But as votaries of imported
religions grow more assertive in seeking the opportunites
and privileges enjoyed by religious organisations
indigenous to those democracies, and as the tolerant
democracies respond concessively, so the prospect
of real difficulty arises. It is obvious that
Mr Blair's government does not see the difficulty,
because it is encouraging the spread of faith-based
schools whether Christian, Islamic, Jewish or
Sikh, and considering legislation to protect people
from harassment or discrimination if suffered
specifically on the grounds of their faith. Both
developments seem innocuous, even (in the latter
case) desirable; but in fact they dramatically
increase the potential for social divisions, tension
and conflict, which when understood shows that
society urgently needs to be secularised.
The reason lies in the
fact that the world's major religions especially
Christianity, Islam, and Judaism are not
merely incompatible with one another, but mutually
antithetical. All religions are such that if they
are pushed to their logical conclusions, or if
their founding literatures and early traditions
are accepted literally, they will take the form
of their respective fundamentalisms. Jehovah's
Witnesses and the Taleban are thus not aberrations,
but unadulterated and unconstrained expressions
of their respective faiths, as accepted and practised
by people who are not interested in refined temporisings
or theological niceties, but who literally accept
the world-view of the writings they regard as
sacred, and behave in the way prescribed by them.
This is where the threat
of serious future difficulty lies, because all
the major religions in fact blaspheme one another,
and ought by their principles to engage in crusade
or jihad each against the others a profoundly
disturbing thought. They blaspheme each other
in numerous ways. All non-Christians blaspheme
Christianity by their refusal to accept the divinity
of Christ, because in so doing they reject the
Holy Ghost, doing which is described as the most
serious of all blasphemies. The New Testament
has Christ say "I am the way, the truth and
the life; no one comes to the Father but by me".

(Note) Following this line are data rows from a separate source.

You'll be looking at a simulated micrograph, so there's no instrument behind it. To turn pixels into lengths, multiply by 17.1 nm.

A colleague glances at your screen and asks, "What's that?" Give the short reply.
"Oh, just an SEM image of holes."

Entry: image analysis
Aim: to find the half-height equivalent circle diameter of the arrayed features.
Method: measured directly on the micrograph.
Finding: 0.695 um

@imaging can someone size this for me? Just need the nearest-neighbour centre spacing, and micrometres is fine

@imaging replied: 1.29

This places members of other faiths beyond redemption;
they are damned if they know this claim but do
not heed it. By an unlucky twist of theology,
Protestants have to regard Catholics as blasphemers
too, because the latter regard Mary as co-redemptorix
with Christ, in violation of the utterance just
quoted. All non-Muslims blaspheme Islam because
they insult Mohammed by not accepting him as the
true Prophet, and by ignoring the teachings of
the Koran. Jews seem the least philosophically
troubled by what people of other faiths think
about their own but Orthodox Jews regard
themselves as religiously superior to others because
others fail in the proper observances, for example
by not respecting kosher constraints. All the
religions blaspheme each other by regarding the
others' teachings, metaphysics and much of their
ethics as false, and their own religion as the
only true one.
It is a woolly and optimistic
liberal hope that all religions can be viewed
as worshipping the same god, only in different
ways; but this is a nonsense, as shown by the
most cursory comparison of teachings, interpretations,
moral requirements, creation myths and eschatologies,
in all of which the major religions differ and
frequently contradict each other. History shows
how clearly the religions themsevles grasped this;
the motivation for Christianity's hundreds of
years of crusades against Islam, pogroms against
Jews, and inquisitions against heretics, was the
desire to expunge heterodoxy and 'infidelity'
or at least to effect forcible compliance with
prevailing orthodoxy. Islam's various jihads had
the same aim, and it spread half way around the
world by conquest and the sword.
Where they can get away
with it as in present-day Afghanistan
devotees continue the same practices. The religious
Right in America would doubtless do so too, but
has to use TV, money, advertising, and political
lobbying instead to impress its version of the
truth on American society. It is only where religion
is on the back foot, reduced to a minority practice,
with an insecure tenure in society, that it presents
itself as essentially peaceful and charitable.
This is the chief reason
why allowing the major religions to jostle against
one another in the public domain is extremely
undesirable. The solution is to make the public
domain wholly secular, leaving religion to the
personal sphere, as a matter of private conviction
and practice only. Society should be blind to
religion both in the sense that it lets people
believe and behave as they wish provided they
do no harm to others, and in the sense that it
acts as if religions do not exist, with public
affairs being straightforwardly secular in character.
The constitution of the USA provides exactly this,
though the religious lobby is always trying to
breach it, for example with prayers in schools.
George W. Bush's granting of public funds for
'faith-based initiatives' actually does so.
To secularise society in
Britain would would mean that government funding
for church schools and 'faith-based' organisations
and activities would cease, as would religious
programming in public broadcasting. And it would
mean the disestablisment of the Church of England.
All laws relating to blasphemy and sacrilege would
be repealed, and protection of private belief
and practice would be left to the legal safeguards
and remedies which already exist in common law
and statute, and are already very adequate.
If society does not secularise
the result will be serious trouble; for as science
and technology take us even further away from
the ancient superstitions on which religions are
based (a separation tellingly emphasised by the
current cloning controversy), the tensions can
only become greater. The science-religion debate
of the nineteenth century is a skirmish in comparison
to what we are inviting by allowing not just religion
but mutually competing religions so much presence
in public space. Now therefore is the time to
place religion where it belongs wholly
in the private sphere along with other superstitions
and foibles, leaving the public domain as neutral
territory where all can meet without prejudice
as humans and equals.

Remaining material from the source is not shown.